PASTOR’S POST – In the breaking of the bread…The real presence of the risen Christ – 3rd Sunday of Easter – April 30, 2017
Grace and peace to you in the name of our risen Lord!
Christ is risen. He is risen indeed. Alleluia! These words begin and end our worship on each of the seven Sundays of Easter as an affirmation of the fact that Easter is not a day, it is a seven week long season that celebrates the resurrection of our Lord.
This Sunday marks the 3rd Sunday of Easter, and the focus is on one of the most unusual and yet important accounts of the risen Lord in the Bible, the “Walk to Emmaus” as found ONLY in the 24th chapter of the Gospel of Luke. Of all the Gospel passages that relate the appearances of the risen Lord to his apostles the “Walk to Emmaus,” provides Christians with an incomparable analogy for their lives.
The story begins on the same day the empty tomb was discovered. Luke tells us two of the disciples were on their way to Emmaus that day. It must have been a gloomy seven mile walk. Ironically the word “Emmaus,” the name of the village where they were headed, means, in Greek, “earnest longing.” That sort of captures the mood.

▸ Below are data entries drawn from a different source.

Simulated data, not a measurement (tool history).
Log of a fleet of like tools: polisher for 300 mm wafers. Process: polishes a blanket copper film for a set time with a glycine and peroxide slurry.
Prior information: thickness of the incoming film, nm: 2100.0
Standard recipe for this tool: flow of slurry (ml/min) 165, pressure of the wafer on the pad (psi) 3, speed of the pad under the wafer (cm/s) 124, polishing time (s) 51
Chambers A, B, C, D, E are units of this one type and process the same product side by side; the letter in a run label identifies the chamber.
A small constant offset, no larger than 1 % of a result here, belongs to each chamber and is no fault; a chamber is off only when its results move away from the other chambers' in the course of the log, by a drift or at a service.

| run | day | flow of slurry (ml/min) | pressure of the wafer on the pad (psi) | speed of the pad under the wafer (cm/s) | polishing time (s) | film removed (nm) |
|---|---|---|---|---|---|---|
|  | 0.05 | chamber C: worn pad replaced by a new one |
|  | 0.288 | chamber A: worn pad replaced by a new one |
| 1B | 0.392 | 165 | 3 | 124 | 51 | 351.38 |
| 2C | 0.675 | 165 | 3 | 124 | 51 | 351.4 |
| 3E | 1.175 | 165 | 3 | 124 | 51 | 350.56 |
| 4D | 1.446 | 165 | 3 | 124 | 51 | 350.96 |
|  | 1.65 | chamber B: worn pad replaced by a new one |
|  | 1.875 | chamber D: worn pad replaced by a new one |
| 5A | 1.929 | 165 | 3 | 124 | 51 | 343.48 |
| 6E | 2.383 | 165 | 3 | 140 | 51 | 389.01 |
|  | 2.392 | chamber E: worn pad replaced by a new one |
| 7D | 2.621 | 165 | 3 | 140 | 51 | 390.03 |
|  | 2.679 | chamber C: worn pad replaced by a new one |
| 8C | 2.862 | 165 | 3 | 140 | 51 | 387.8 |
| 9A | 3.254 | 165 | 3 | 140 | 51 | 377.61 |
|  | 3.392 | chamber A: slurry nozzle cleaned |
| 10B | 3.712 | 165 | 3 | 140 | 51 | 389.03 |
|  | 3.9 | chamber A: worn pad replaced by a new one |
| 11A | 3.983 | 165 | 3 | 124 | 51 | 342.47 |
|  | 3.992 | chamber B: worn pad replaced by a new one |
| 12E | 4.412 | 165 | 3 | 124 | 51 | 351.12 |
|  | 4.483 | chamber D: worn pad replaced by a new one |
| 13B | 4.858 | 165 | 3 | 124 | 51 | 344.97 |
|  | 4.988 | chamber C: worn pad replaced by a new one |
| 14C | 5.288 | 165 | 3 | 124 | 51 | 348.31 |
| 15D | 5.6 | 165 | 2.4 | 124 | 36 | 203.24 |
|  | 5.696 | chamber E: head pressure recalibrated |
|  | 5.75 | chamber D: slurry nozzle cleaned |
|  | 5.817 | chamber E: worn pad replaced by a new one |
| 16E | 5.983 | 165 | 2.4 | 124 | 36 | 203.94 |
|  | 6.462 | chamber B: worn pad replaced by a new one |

Suddenly someone they do not recognize joins them on the way. He asks what they were talking about. With that, their sorrow spills out. They had hoped that Jesus was the one to bring redemption to Israel. But things went very wrong. The shadow of the cross loomed large in their minds, even though the terrible day was now three days past. “We had hoped…” they say. But their hopes ended in disappointment. So much of life is that way, ending in disappointment. New opportunities fizzle. Relationships go bad. Successes we enjoy turn out to be more complicated and difficult than we had imagined.
Then a wonderful conversation takes place in which the stranger, still unknown to them, teaches them (and us as readers) the meaning of the Hebrew Scriptures (our Old Testament) concerning the Christ, and how all that God has said has pointed to this very moment in human history.
When they come near to their destination, and the stranger attempts to move on, that they ask Him to “stay with us.” He agrees, and as they share the simple meal something amazing occurs. Luke writes, “When he was at table with them, he took the bread and blessed and broke it and gave it to them. And their eyes were opened, and they recognized him. And he vanished from their sight.”
What happened next? The two leave immediately, despite their fatigue and the late hour, and make their way the seven miles back to Jerusalem to share the Good News, only to discover that the joy of the resurrection is already being celebrated. Luke concludes, “Then they told what had happened on the road, and how he was known to them in the breaking of the bread.”
As Lutheran Christians we are not unlike these two disciples. We don’t pretend “everything will be alright” when we are in pain or grieving a loss. Rather, we have confidence that Jesus also will meet us in our sorrows and struggles in life.
But we have also this: that Jesus also reveals Himself to us in “the breaking of the bread.” Lutherans, of all Protestant Christians, are often the exception in this. With the rise of so called non-denominational churches and evangelicalism, a split that really began back in Luther’s own time, some seem to forget that Jesus did say “this is my body…this is my blood” of the bread and wine we share at Holy Communion. Luther, and we who call ourselves after his name, are fundamentally sacramental. We teach and confess that Christ Himself comes to us in the bread and wine of Holy Communion without any merit or worthiness on our part.
Christ is not present at Holy Communion because we believe it, but because He Himself has promised it. That is an important lesson from this Sunday’s Gospel. Jesus wasn’t present with the disciples because they believed He was, but because He loved them and came to them in their sorrow. Lutheran Christians uphold the “real presence” of Christ in the Sacrament in the glad confidence that whatever our emotional state, whatever our sins and failings, Christ comes to us because He Himself promised in His Holy Supper.
This is a great treasure of the Lutheran faith. It is something for which Martin Luther was willing to “go to the mat” as they say. For all his bluster about the Bible and how it the sole authority for the faith and life of the church, Luther understood that Christians celebrated Holy Communion before there was a Bible, and certainly before it was widely available to be read. He never relinquished the truth that in Holy Communion Jesus really is there – risen as He said. It’s not just a ritual, and it’s not just bread and wine – it’s the body and blood of Christ!
So it was in the breaking of the bread at the supper that the disciples finally realized who was with them. May it be that we all realize who is with us in our journeys: the crucified and risen One!
Christ is risen. He is risen indeed. Alleluia.